Press "Enter" to skip to content

Category: Data Lake

Azure Data Lake Store Gen2

James Serra gives us the low-down on Azure Data Lake Store Gen2 now that it is generally available:

When to use Blob vs ADLS Gen2
New analytics projects should use ADLS Gen2, and current Blob storage should be converted to ADLS Gen2, unless these are non-analytical use cases that only need object storage rather than hierarchical storage (i.e. video, images, backup files), in which case you can use Blob Storage and save a bit of money on transaction costs (storage costs will be the same between Blob and ADLS Gen2 but transaction costs will be a bit higher for ADLS Gen2 due to the overhead of namespaces).

Looks like there are still some things missing from Gen2, so don’t automatically jump on an upgrade. Read the documentation first to make sure you aren’t relying on something which isn’t there yet.

Comments closed

Data Lake Organization Tips

Melissa Coates has some great advice for people working with data lakes:

Q: Partitioning by date is common. Where should the dates go in the folder hierarchy?

Almost always, you will want the dates to be at the end of the folder path. This is because we often need to set security at specific folder levels (such as by subject area), but we rarely set up security based on time elements.

Optimal for folder security: \SubjectArea\DataSource\YYYY\MM\DD\FileData_YYYY_MM_DD.csv

Tedious for folder security: \YYYY\MM\DD\SubjectArea\DataSource\FileData_YYYY_MM_DD.csv

Click through for all of Melissa’s advice in FAQ form.

Comments closed

Choosing Azure Data Lake Analytics Versus Azure Databricks

Ginger Grant helps us make the decision between using Azure Data Lake Analytics and Azure Databricks:

Databricks is a recent addition to Azure that is greatly influencing the technology choices that people are making when determining how to process data.  Prior to the introduction of Databricks to Azure in March of 2018, if you had a lot of unstructured data which was stored in HDFS clusters, and wanted to analyze it in a scalable fashion, the choice was Data Lake and using USQL with Data Lake Analytics.  With the introduction of Databricks, there is now a choice for analysis between Data Lake Analytics and Databricks for analyzing data.

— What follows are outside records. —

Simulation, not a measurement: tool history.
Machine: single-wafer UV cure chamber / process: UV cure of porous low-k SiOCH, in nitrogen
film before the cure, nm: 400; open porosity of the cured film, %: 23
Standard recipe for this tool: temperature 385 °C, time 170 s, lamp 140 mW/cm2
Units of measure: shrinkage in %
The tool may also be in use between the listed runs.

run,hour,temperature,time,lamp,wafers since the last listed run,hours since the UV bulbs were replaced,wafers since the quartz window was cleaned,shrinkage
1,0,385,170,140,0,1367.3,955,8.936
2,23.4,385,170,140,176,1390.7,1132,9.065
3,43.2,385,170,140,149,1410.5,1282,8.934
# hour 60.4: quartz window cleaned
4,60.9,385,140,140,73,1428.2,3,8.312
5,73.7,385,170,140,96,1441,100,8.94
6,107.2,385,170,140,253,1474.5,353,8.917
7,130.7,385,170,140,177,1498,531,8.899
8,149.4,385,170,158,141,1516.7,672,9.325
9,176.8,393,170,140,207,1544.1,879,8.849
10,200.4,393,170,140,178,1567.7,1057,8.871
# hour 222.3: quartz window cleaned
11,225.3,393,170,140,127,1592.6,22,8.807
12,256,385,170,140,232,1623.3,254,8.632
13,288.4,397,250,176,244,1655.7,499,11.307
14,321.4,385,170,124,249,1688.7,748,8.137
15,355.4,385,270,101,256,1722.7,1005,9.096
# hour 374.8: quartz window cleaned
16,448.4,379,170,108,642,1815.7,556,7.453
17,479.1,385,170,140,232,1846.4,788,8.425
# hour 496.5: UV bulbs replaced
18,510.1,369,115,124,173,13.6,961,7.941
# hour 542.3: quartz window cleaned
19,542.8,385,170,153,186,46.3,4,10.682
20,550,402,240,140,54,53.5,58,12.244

Click through for the comparison.

Comments closed

Azure Data Lake Storage Generation 2

James Baker announces updates to Azure Data Lake Storage Gen2:

As we’ve discussed many times, the performance of the storage layer has an outsized impact on the total cost of ownership (TCO) for your complete analytics pipeline. This is due to the fact that every percentage point improvement in storage performance results in that same percentage reduction in the requirement for the very expensive compute layer. Given that the disaggregated storage model allows us to scale compute and storage independently, that percentage reduction in compute requirement results in almost the same (compute typically equates to 90 percent of the TCO) reduction in TCO.
So, when I say that ADLS Gen2 provides performance improvements ranging from 10-50 percent, depending on the nature of the workload over existing storage solutions, this equates to VERY significant reductions in the monthly analytics spend. It also has the added benefit of providing your insights sooner!

Check out all of the changes.

Comments closed

When Structured Data Makes Sense In A Data Lake

James Serra ponders when it makes sense to add structured data to a data lake:

I would not say it’s common place to load structured data into the data lake, but I do see it frequently.

In most cases it is not necessary to first copy relational source data into the data lake and then into the data warehouse, especially when keeping in mind the effort to migrate existing ETL jobs that are already copying source data into the data warehouse, but there are some good uses cases to do just that:

There are some good reasons in here, so check them out.

Comments closed

On Whether Relational Data Belongs In A Data Lake

Melissa Coates debates whether relational data really belongs in a data lake:

For certain types of data, writing it to the data lake really is frequently the best choice. This is often true for low latency IoT data, semi-structured data like logs, and varying structures such as social media data. However, the handling of structured data which originates from a relational database is much less clear.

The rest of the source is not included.